13

I am working on a web application, security is high priority. So, if a user has failed to login more than 3 times, the account will be locked. Should I display a message to the user saying "your account has been locked"? It would help to attacker to get the username.

Simon
  • 3,182
  • 4
  • 26
  • 38
raj
  • 241
  • 2
  • 7
  • 1
    yes it is safe to show a prompt to the user about account locked information. –  Aug 17 '13 at 05:36

4 Answers4

14

While @Simon's answer is excellent, I would like to add one additional point. Do not lock out user accounts due to failed login attempts.

By doing so, you are introducing a huge DoS vulnerability in your application. Any malicious attacker can simply lock out a large number of your users by repeatedly failing the login process. You will also be introducing a large support headache because users will fail the login process. Sometimes repeatedly. Remember the third facet of the CIA triangle, Availability. Your application is useless if no one can use it.

Instead, what you should do is throttle the amount of login attempts allowed. Introduce a "time-out" period instead of permanently locking the user's account pending some action on the users part. This will sufficiently stop online bruteforce attacks while keeping the support emails and calls to a sane level.

  • 4
    Good lord yes. I spend a huge percentage of my time dealing with customers who get locked out of important services because automated attacks from China keep accounts effectively permanently locked. – tylerl Aug 17 '13 at 07:26
9

If you're getting a lot of password attempts, you need to lock out the attacker, not the victim. This should be obvious, but it's a pretty common problem anyway.

First of all, slow the attack. After even a single incorrect password attempt, the IP that sent the attempt shouldn't be able to submit another until several seconds have passed. You can mask this on the browser-side by displaying a "authenticating, please wait..." message. But on the backend, if you get more than one attempt in a single N-second span from a given IP, then return an error message that lets the attacker know you're not even going check to see if his guess was right.

For bonus points, require N seconds of silence, not just N seconds since the first guess. That way beating on the server only extends the timeout.

Second, block offending IPs, not offended accounts. You can easily extend your solution from the previous point to increase the wait time after N failed attempts. So for example, 10 attempts and you get an additional 15 minutes in the penalty box. You could even show a friendly countdown timer on your webpage. It's also helpful to tell people "3 tries left" so they think about what they type, and don't just hammer away on bad passwords till they get locked out.

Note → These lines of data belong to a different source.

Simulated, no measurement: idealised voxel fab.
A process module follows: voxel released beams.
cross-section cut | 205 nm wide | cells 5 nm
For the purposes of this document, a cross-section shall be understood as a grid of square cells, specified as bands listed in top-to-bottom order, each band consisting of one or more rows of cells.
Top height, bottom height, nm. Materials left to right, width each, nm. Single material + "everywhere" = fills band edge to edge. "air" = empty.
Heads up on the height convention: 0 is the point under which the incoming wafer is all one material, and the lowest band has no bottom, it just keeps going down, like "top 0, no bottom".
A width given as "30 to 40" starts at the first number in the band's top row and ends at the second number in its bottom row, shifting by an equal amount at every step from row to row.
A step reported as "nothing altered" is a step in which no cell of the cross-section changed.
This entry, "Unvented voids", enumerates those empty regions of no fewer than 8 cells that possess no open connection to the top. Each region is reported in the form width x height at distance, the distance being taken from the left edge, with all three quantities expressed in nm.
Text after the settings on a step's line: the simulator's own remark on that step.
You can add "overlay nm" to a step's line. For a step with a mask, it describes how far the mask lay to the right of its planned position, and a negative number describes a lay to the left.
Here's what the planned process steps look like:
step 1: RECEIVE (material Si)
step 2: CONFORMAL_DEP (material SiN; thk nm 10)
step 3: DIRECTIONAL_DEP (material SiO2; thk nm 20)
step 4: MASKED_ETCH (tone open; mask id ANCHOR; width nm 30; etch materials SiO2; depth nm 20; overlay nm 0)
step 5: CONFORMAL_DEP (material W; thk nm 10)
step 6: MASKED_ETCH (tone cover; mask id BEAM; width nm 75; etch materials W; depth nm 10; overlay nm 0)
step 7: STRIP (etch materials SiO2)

Third, respond to attacks by making it less bot-friendly. If a single account is getting attention from hundreds of IPs, you change things around to break the bots. Put up a CAPTCHA challenge, for example. Real users may find it annoying, but not nearly as annoying as being locked out of your account.

tylerl
  • 82,225
  • 25
  • 148
  • 226
  • Throttling after a single failed password? That's pretty annoying for people who use a few passwords but don't remember which one they used. If you throttle after 5 bad passwords you still prevent brute force but legit attempts are likely to avoid throttling. – ThiefMaster Aug 18 '13 at 14:14
  • 4
    Throttling doesn't need to be intrusive to be effective. A 2 second hold-off is nearly imperceptible since actual humans will typically take at last that long to react to the error message and re-type their password. But it limits brute-force attempts down to a maximum of 30/minute and allows you to react quickly to a brute-force volley without maintaining a lot of state on your server. The cost is very low both to you and to your real users. – tylerl Aug 18 '13 at 21:15
8

You must tell the user that the account has been locked, otherwise I don't see how you would handle a such situation without displaying a message directly in the web application. Of course, you would most-likely send him an e-mail with some steps to unlock his account but still, you must notify the user within the application that you've sent him an e-mail.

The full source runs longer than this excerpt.